Saturday, July 02, 2005

The problem with trying to save Africans from starving...

A friend mentioned to me that the problem with African poverty is greater today than it was after Live Aid. He mentioned how ships carrying wheat were blocked from entering some African harbour and were re-directed to Russia, as a Russian ship with guns were allowed to dock. Our wheat traded for guns for the bloodthirsty warlords!!!



This article sums up exactly my feelings about aid to Africa. Don't get me wrong, the awareness of the issue is a good thing and is a starting point. But, many of us will just assume that our efforts to relieve billions of dollars in debt will really help the needy people, while not thinking about how we are still proping up these warlords who use starvation as a means of controling populations!!

Read on: http://jam.canoe.ca/Music/2005/06/28/1108477-sun.html

Toronto Sun Editorial

Let's put aside our natural skepticism about pop stars who lecture us on global politics and look at whether the goals behind Saturday's Live 8 concerts make sense.

Unlike 20 years ago, when Bob Geldof organized the first "Live Aid" concerts to raise funds for famine relief in Africa, Live 8 has a far more ambitious goal.



It's to mobilize public opinion in the eight wealthiest nations on earth (the so-called "G-8") in order to pressure their leaders to make aid to Africa a global priority for the next decade.

Last week, Geldof said Prime Minister Paul Martin should commit Canada to donating 0.7% of its Gross Domestic Product to foreign aid by 2015, or not bother showing up at next week's meeting of G-8 leaders in Scotland. Geldof's delusions of grandeur aside, does it make any practical sense to do that?

For Canada, this would mean hiking our foreign aid budget to $15 billion annually by 2015, compared to $3 billion today.

The added cost to taxpayers could be up to $41 billion over 10 years, equivalent to the amount of new money Martin has pledged to improve our health care during the same period.

Are Canadians ready to spend as much money trying to lift Africa and other parts of the world out of poverty as they are on improving their own health care system?
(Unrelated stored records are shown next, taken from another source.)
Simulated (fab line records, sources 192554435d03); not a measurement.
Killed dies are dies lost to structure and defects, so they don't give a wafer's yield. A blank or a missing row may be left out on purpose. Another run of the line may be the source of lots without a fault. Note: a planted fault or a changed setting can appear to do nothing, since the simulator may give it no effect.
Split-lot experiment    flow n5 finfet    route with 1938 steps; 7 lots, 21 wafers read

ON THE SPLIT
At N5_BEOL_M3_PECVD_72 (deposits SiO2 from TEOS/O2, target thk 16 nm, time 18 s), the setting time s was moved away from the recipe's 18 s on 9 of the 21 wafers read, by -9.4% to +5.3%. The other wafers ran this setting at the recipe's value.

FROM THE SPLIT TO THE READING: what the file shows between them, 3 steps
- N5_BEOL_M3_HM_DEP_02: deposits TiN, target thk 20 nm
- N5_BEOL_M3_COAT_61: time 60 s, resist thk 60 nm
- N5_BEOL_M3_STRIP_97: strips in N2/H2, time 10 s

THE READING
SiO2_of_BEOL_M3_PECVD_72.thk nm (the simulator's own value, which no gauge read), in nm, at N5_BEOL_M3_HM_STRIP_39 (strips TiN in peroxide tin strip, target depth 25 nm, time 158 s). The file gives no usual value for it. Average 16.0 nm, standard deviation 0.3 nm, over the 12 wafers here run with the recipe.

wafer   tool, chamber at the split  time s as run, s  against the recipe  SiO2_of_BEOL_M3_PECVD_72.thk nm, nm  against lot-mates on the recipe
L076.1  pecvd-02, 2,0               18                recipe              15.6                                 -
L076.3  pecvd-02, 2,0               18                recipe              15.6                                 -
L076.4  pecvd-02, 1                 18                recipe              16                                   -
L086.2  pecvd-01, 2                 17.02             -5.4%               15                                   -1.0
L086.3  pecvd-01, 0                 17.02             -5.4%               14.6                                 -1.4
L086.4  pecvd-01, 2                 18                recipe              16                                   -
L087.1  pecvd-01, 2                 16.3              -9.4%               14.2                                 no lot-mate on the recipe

We think the answer is no, and that a more realistic figure needs to be found. But whatever amount of money Canada and the G-8 ultimately decide to commit to foreign aid, and specifically to Africa, the even bigger issue is how to distribute it.

Given the economic, political and social chaos across much of Africa today, simply promising more money is naive. Much of it will not end up helping Africa's poor, but rather propping up tyrants. That's what happened 20 years ago when money raised and donated by Live Aid didn't always reach Africa's starving poor. Instead, it was diverted into the pockets of bloody dictators like Mengistu Haile Mariam of Ethiopia.

This is why critics of these so-called "relief" concerts argue that pop stars simply don't know what they're talking about, and would be better advised to "shut up and sing".

This is not to suggest that Live 8 is not well-intentioned, nor that its organizers do not make a valid point about the West's exploitation of Africa, the major reason, along with internal corruption, that the continent is an economic basket case.

The problem with Live 8 is that it ignores the key issue, which is how economic assistance to Africa can be most effective.

Past experience has shown that simply raising money for distribution inside corrupt regimes won't work, and indeed can make a bad situation worse. Nor is trusting the United Nations to do it a viable option, as recent experience with the disastrous Oil for Food program in Iraq has shown.

To have aid to Africa do any good, the G-8 leaders will not only have to commit more money, but create an entirely new system for distributing it, perhaps similar to the Marshall Plan used to rebuild Europe after World War II. Anything less will simply mean pouring more money down a bottomless pit.